Cinebench 2024

Jimmyjames · Sep 9, 2023

dada_dave said:
How did you get non-ray tracing results for Blender? When I was playing with the database it was either ray tracing results or older versions of Blender.

I think if you filter by Cuda, you’re getting results without the use of RT cores. Weirdly I couldn’t see any Cuda results for the 4000 series. I understand why people would use them for Blender, but it does make it hard to compare.

dada_dave · Sep 9, 2023

Jimmyjames said:
I think if you filter by Cuda, you’re getting results without the use of RT cores. Weirdly I couldn’t see any Cuda results for the 4000 series. I understand why people would use them for Blender, but it does make it hard to compare.

Ah yeah that’s what I had problems with too.

dada_dave · Sep 9, 2023

Jimmyjames said:
So to me, that begs the question: what’s the point of Apple Silicon on the desktop?

If you can build a pc with 2x 4090 for the price of an Ultra, what is the end game for Apple. Why would people buy it and therefore what motivates developers to optimise for Apple Silicon’s unique architecture?

I’ve recent seen a discussion on Mastodon where two ex Apple devs briefly discuss the problems they have with getting their current companies to invest in Metal and Apple Silicon’s way of doing things. There isn’t a great deal of optimism there. Then there are the recent games released for the Mac, with help from Apple. The performance seems OK at best. Often struggling to match a pc.

I feel to have a chance on the desktop, ASi has to have significantly better performance than the competition, given the massive entrenched market there. In terms of cpu, they are really close. In terms of gpu, it feels like they are miles away.

That’s a bit of an exaggeration since the Ultra starts at $4000 and two 4090s can cost close to that (a lot are closer to $2000 than MSRP) with nothing else but not far off.

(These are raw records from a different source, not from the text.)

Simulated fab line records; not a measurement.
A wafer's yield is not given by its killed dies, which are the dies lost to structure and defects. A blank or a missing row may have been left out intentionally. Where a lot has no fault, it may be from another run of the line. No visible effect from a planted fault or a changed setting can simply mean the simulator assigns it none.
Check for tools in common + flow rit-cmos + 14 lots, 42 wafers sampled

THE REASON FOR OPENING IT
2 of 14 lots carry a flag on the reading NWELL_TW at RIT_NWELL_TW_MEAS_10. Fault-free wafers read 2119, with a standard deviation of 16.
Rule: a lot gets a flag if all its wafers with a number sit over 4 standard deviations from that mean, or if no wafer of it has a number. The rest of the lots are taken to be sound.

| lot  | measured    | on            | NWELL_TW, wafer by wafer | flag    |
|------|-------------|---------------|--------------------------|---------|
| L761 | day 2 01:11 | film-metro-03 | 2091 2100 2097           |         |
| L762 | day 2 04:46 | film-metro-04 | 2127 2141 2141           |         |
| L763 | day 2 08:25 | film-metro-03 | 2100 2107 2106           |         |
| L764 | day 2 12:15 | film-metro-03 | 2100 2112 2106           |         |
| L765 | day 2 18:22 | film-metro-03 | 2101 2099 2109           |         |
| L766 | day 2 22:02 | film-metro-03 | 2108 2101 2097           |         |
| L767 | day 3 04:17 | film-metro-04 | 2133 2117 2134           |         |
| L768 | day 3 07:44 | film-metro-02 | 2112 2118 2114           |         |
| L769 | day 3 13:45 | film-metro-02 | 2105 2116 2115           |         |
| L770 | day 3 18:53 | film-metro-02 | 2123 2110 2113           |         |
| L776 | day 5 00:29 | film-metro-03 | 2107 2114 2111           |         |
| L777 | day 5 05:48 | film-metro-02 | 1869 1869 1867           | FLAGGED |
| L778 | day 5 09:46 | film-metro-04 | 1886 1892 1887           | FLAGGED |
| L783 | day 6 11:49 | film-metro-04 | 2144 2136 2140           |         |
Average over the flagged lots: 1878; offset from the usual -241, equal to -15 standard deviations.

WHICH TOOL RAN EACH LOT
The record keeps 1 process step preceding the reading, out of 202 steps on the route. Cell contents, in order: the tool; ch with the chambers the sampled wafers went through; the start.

So one thing to keep in mind is that the 4090 effectively occupies the former Titan-slot (often the prior Titan chips also had good double precision acceleration but not always). It has a huge amount of raw teraflops but not the memory of a professional system. That makes it great for gaming (for those that can afford it) and certain professional applications but not all where on-chip memory is key. Apple is hoping at that market segment to leverage that their GPU has effective access to the entire system RAM making it more equivalent to the A6000 (38TF, 48GB) which is almost the cost (>$4000) of the nearest equivalent Studio (27TF, 64GB) by itself ($5000). However, it should be pointed out Nvidia Ampere has both RTX cores and Tensor cores and explicit double precision acceleration - even if the M3 gets the former no one is predicting the latter two. So while something like the Ampere 6000 is a more equivalent comparison to what Apple is positioning the Ultra against than the 4090, Apple will still have some work to do to get there. Having said that just the RT cores will be good enough for the main application, rendering, Apple is targeting.

Jimmyjames · Sep 9, 2023

dada_dave said:
That’s a bit of an exaggeration since the Ultra starts at $4000 and two 4090s can cost close to that (a lot are closer to $2000 than MSRP) with nothing else but not far off.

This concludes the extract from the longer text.